It might come as a shock, but at The Mix Global, I run a training session for my strategists titled ‘Strategy is Bullsh*t’. This is not because I’ve tricked our new hires into taking a job that doesn’t recognise their skills, but, in actual fact, is because I want them – and need them – to be the greatest strategists they possibly can be. And this is the most effective way to get there.
We start with a discussion about the good and bad things about being a strategist, then dive into the points that I want to get through to my strategists, unravelling what they think they know about strategy.
Here are the key aims of my training, and what I ensure they take away from the session.
Your job isn’t (that) important
Strategists tend to believe that strategy is very big and very important. The reality is that, outside the agency and marketing world, most people don’t agree – or even think about strategists. My background is in strategy, and yet my mum still thinks I make ads for a living.
It’s a good reminder that there are many professions that do more important and necessary work than strategists: doctors, nurses, teachers, lorry drivers, checkout operators, the list goes on. Ultimately, making sure strategists understand this allows them to recognise that their belief in their own cleverness is not helpful. In fact, it clouds their judgement.
Because, while we don’t save lives, it is possible for us to do things that help companies make fewer bad decisions, and often make some really good ones. For me, when David Ogilvy famously said “strategy is sacrifice”, this should also be taken to mean that you should be generous spirited and ready to concede you don’t always know best.
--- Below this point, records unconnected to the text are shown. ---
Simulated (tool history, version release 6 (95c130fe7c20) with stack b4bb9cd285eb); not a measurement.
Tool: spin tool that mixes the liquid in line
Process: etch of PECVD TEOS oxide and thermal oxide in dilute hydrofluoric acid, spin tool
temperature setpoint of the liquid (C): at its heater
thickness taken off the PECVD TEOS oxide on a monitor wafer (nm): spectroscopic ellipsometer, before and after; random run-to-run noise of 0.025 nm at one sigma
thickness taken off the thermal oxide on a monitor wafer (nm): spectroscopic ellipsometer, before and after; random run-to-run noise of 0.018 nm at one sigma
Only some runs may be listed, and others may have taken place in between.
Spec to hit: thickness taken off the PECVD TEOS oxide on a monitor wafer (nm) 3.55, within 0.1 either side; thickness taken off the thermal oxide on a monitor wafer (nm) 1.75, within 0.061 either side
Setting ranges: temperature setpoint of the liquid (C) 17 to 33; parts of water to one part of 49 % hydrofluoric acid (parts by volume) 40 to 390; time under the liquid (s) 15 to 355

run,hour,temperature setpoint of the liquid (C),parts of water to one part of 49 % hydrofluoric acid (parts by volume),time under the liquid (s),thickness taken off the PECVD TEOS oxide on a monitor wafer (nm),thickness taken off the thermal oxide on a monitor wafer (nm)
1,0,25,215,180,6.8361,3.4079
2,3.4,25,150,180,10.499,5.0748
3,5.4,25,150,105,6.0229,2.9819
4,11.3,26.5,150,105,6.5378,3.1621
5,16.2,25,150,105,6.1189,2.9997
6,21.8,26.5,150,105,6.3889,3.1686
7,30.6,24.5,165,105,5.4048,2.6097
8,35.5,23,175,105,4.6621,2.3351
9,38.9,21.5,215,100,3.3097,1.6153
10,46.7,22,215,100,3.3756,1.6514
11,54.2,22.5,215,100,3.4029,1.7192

Work hard at getting dirty
The military has a decision-making model called the OODA loop, developed by military strategist John Boyd. OODA stands for the four stages needed to make strong decisions: Observation, Orientation, Decision-making, and Action, and the process is easily applicable to business. The problem is that most companies spend too much time navel-gazing – “observing” – and don’t make decisions quickly enough.
For strategists, on the other hand, the opposite is often true.
Strategy that is overly reliant on secondary source material, such as trend reports, will be generic. It’s why most advertising is banal and pointless: because no one’s doing the hard work of going to the source and finding out what is genuinely new and interesting. Why are people behaving in a certain way? What’s really going on with those people? Don’t just rely on an account of it from someone else: go and find out yourself.
Make no mistake, it’s the harder route – but unless you’re doing it, someone else will and they will be the award-winning strategist, and you will not.
Cut the jargon
Strategists often believe that using complex words or sector-specific jargon creates a sense of importance, making them sound knowledgeable. However, words that are confusing exclude people from the conversation and reduce the chance of your work having an impact.
I advise strategists to make a list of words that are complex, or phrases that don’t have much meaning, and tell them not to use them. Even if others are, you should always aim for maximum ease of understanding.
If a short word explains just as well as a long word, always use the short word.
Chase after feedback
Strategists can often feel that their role is to think up something brilliant and then unveil it to the world as a perfectly formed thought.
Yet, in reality, that is rarely how useful strategy gets made, and that’s the kind of thinking I want to cut out. For me, strategy is all in the edit. That comes from saying my idea out loud and letting the people around me find the weak spots, the places that are unclear, the things that don’t quite add up.
The first draft is hardly ever more than a kernel of good thought that is wrapped up in a whole load of froth and waffle. In editing, you carve out something that is altogether simpler and more beautiful. This cannot be done in a dark room – you must seek feedback.
Why is all of this important?
Strategy is only good if it gets used. Most will be tossed onto a server and never seen again – we have to fight for utility and help businesses make better decisions. By teaching my strategists that strategy is bullsh*t, it allows them to create genuinely useful strategies for businesses.